From 499bd7e4a606e53a292e58ebab0e422840a26c09 Mon Sep 17 00:00:00 2001
From: Cody Yu <hao.yu.cody@gmail.com>
Date: Thu, 31 Oct 2024 17:41:13 -0700
Subject: [PATCH] fix allocation est

Signed-off-by: Cody Yu <hao.yu.cody@gmail.com>
---
 vllm/v1/core/kv_cache_manager.py | 16 +++++++++++++---
 1 file changed, 13 insertions(+), 3 deletions(-)

diff --git a/vllm/v1/core/kv_cache_manager.py b/vllm/v1/core/kv_cache_manager.py
index d17204d21f9d7..80c3a7d3634cc 100644
--- a/vllm/v1/core/kv_cache_manager.py
+++ b/vllm/v1/core/kv_cache_manager.py
@@ -241,15 +241,25 @@ def allocate_slots(
             raise ValueError(
                 f"num_tokens must be greater than 0, got {num_tokens}")
 
+        # If a computed block is an eviction candidate (in the free queue),
+        # it cannot be counted as a free block when estimating whether we
+        # can allocate new blocks for this request.

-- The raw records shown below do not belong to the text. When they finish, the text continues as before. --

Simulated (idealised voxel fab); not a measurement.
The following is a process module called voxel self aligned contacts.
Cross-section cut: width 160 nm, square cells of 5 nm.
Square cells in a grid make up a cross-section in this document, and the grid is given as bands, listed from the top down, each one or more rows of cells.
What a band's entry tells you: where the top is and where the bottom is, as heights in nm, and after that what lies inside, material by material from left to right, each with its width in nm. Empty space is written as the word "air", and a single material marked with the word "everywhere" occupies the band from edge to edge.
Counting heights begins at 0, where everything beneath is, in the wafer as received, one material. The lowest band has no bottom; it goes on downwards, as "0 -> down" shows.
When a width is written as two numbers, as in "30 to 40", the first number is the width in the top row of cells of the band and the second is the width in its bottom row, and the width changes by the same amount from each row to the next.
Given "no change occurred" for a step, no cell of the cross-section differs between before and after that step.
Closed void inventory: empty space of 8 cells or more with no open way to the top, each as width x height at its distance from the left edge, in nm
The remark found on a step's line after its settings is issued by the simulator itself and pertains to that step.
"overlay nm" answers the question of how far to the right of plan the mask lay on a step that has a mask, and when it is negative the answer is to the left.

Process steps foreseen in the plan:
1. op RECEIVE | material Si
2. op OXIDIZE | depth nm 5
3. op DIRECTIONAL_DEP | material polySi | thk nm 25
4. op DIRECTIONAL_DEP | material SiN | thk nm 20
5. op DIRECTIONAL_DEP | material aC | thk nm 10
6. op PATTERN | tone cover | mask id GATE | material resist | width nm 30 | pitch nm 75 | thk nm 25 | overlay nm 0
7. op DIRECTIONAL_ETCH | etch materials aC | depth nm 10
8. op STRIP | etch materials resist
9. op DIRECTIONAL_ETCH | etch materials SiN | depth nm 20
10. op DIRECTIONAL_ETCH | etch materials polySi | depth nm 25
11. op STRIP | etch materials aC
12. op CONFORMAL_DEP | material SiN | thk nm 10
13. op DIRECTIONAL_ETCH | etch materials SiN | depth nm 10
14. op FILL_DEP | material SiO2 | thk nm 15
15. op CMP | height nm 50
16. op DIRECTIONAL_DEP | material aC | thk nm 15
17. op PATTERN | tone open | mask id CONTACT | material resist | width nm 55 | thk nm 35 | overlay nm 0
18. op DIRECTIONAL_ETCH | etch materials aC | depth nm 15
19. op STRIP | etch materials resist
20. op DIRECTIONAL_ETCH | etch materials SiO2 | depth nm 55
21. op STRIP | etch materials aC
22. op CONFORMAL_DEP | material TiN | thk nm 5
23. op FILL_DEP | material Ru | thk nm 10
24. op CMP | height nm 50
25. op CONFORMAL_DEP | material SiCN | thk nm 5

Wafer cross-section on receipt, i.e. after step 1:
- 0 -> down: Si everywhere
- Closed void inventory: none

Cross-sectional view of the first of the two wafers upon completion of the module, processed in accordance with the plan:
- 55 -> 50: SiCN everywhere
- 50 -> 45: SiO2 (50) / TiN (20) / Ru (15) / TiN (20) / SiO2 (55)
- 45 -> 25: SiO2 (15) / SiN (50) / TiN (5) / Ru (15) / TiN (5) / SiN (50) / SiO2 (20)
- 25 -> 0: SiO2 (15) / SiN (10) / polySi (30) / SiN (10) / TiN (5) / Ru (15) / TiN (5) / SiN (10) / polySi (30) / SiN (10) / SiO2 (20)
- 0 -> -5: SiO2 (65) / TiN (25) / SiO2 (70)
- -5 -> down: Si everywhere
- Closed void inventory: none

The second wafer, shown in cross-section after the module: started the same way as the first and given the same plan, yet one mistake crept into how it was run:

+        num_evictable_computed_blocks = len([
+            bid for bid in computed_block_ids
+            if self.block_pool[bid].ref_cnt == 0
+        ])
+
         num_required_blocks = cdiv(num_tokens, self.block_size)
-        if num_required_blocks > self.num_free_blocks:
+        if (num_required_blocks >
+                self.num_free_blocks - num_evictable_computed_blocks):
             # Cannot allocate new blocks.
             return None
 
         # Determine the number of new blocks to allocate considering
         # preallocated blocks.
-        num_new_blocks = min(num_required_blocks + self.num_preallocate_blocks,
-                             self.num_free_blocks)
+        num_new_blocks = min(
+            num_required_blocks + self.num_preallocate_blocks,
+            self.num_free_blocks - num_evictable_computed_blocks)
         # Get the token IDs for the blocks being allocated for hashing.
         # Note that we expect this function to be called only once per
         # request, so we must have all new token IDs in the prompt.